Monday Morning Art School: ellipses with a recipe thrown in


Learn how to draw a pie plate, dish, cup, or vase. I’m throwing in my pie crust recipe, so you can learn to make a pie, too.

When drawing round objects, we have to look for the ellipses, which are just elongated circles. Ellipses have a horizontal and a vertical axis, and they're always symmetrical (the same on each side) to these axes.
The red lines are the ellipse and its vertical and horizontal axes. The two sides of the axes are mirror images of each other, side to side and top to bottom.
This is always true. Even when a dish is canted on its side, the rule doesn't change; it's just that the axes are no longer vertical or horizontal to the viewer.

Same axes, just tipped.
As always, I started by taking basic measurements, this time of the ellipse that forms the inside rim of the pie plate. (My measurements won't match what you see because of lens distortion.)

This was where I learned that I couldn’t balance a pie plate on the dashboard in my husband’s old minivan.
An ellipse isn't pointed like a football and it isn't a race-track oval, either.
It's possible to draw it mathematically, but for sketching purposes, just draw a short flat line at each axis intersection and sketch the curve freehand from there.
The inside rim of the bowl.
There are actually four different ellipses in this pie plate. For each one, I estimate where the horizontal axis and end points will be. The vertical axis is the same for all of them.

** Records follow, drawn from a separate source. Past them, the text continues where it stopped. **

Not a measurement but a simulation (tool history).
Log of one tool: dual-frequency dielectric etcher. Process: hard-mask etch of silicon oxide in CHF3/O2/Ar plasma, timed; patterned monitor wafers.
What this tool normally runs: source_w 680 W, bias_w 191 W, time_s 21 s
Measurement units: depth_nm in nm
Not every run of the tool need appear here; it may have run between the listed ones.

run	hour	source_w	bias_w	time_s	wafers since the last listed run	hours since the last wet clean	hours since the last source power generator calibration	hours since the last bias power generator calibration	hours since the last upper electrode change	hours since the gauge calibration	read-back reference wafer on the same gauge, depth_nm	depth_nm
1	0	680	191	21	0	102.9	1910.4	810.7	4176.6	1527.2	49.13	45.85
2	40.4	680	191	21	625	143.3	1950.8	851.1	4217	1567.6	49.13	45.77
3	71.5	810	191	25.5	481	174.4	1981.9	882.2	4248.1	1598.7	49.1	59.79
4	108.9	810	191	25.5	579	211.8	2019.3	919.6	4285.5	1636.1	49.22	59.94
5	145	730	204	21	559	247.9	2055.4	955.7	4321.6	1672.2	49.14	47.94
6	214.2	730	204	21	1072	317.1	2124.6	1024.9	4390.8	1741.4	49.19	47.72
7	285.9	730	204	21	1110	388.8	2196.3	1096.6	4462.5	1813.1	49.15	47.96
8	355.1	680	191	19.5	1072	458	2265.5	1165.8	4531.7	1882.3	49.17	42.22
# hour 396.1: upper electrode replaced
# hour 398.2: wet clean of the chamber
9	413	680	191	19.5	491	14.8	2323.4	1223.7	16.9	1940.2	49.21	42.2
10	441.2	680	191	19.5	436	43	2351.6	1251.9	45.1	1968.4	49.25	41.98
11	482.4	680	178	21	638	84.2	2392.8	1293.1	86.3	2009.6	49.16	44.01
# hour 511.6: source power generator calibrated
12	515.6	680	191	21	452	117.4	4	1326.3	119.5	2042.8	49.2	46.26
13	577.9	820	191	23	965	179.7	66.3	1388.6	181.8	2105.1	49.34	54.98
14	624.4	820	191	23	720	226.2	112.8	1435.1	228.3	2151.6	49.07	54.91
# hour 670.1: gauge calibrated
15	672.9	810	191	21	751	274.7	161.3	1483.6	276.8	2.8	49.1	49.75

The horizontal axis for the bottom of the pie plate.
Next, I find the horizontal axis for the rim, and repeat with that. It's the same idea over and over. Figure out what the height and width of each ellipse is, and draw a new horizontal axis for that ellipse. Then sketch in that ellipse.
Three of the four ellipses are in place.
Because of perspective, the outer edge of the rim is never on the same exact horizontal axis as the inner edge, but every ellipse is on the same vertical axis. We must observe, experiment, erase and redraw at times. Here all four ellipses are in place. Doesn't look much like a pie plate yet, but it will.

Four ellipses stacked on the same vertical axis.
If I'd wanted, I could have divided the edge of the dish by quartering it with lines. I could have then drawn smaller and smaller units and gotten the fluted edges exactly proportional. But that isn't important right now. Instead, I lightly sketched a few crossed lines to help me get the fluting about right. It's starting to look a little more like a pie plate.

The suggestion of rays to set the fluted edges.
Now that you’ve tried this with a pie plate, you can practice with a bowl, a vase, a wine glass, or any other glass vessel.

Voila! A pie plate!
Meanwhile, here’s my pie-crust recipe. Nobody in their right mind would ask me to cook, but I can bake.

Double Pie Crust

2.5 cups all-purpose white flour, plus extra to roll out the crusts
2 tablespoons sugar
1 ¼ teaspoon salt
12 tablespoons lard, slightly above refrigerator temperature, cut into ½” cubes.
8 tablespoons butter, slightly above refrigerator temperature, cut into ½” cubes.
7 teaspoons ice water

Thoroughly blend the dry ingredients. (I use a food processor, but the process is the same if you’re cutting the fat in by hand.) Cut in the shortening (lard and butter) with either a pastry blender or by pulsing your food processor with the metal blade. It’s ready when it is the consistency of coarse corn meal. (If it’s smooth, you’ve overblended.) Sprinkle ice water over the top, then mix by hand until you can form a ball of dough. If the dough seems excessively dry, you can add another teaspoon of ice water, but don't go nuts.

Divide that ball in two and flatten into disks. Wrap each disk in wax paper, toss the wrapped disks into a sealed container and refrigerate until you’re ready to use them.

Don’t worry if the dough appears to be incompletely mixed or the ball isn’t completely smooth; mine comes out best when it looks like bad skin.

Let the dough warm just slightly before you start to roll it out. And while you don’t want to smother the dough with flour when rolling, you need enough on both the top and the bottom of the crust that it doesn’t stick. If you’re doing this right, you should be able to roll the crust right up onto your rolling pin and unroll it into your pie plate with a neat flourish.

(If you've never rolled out a pie crust, watch this.)

I use this crust for single- or double-crusted, fruit and savory pies.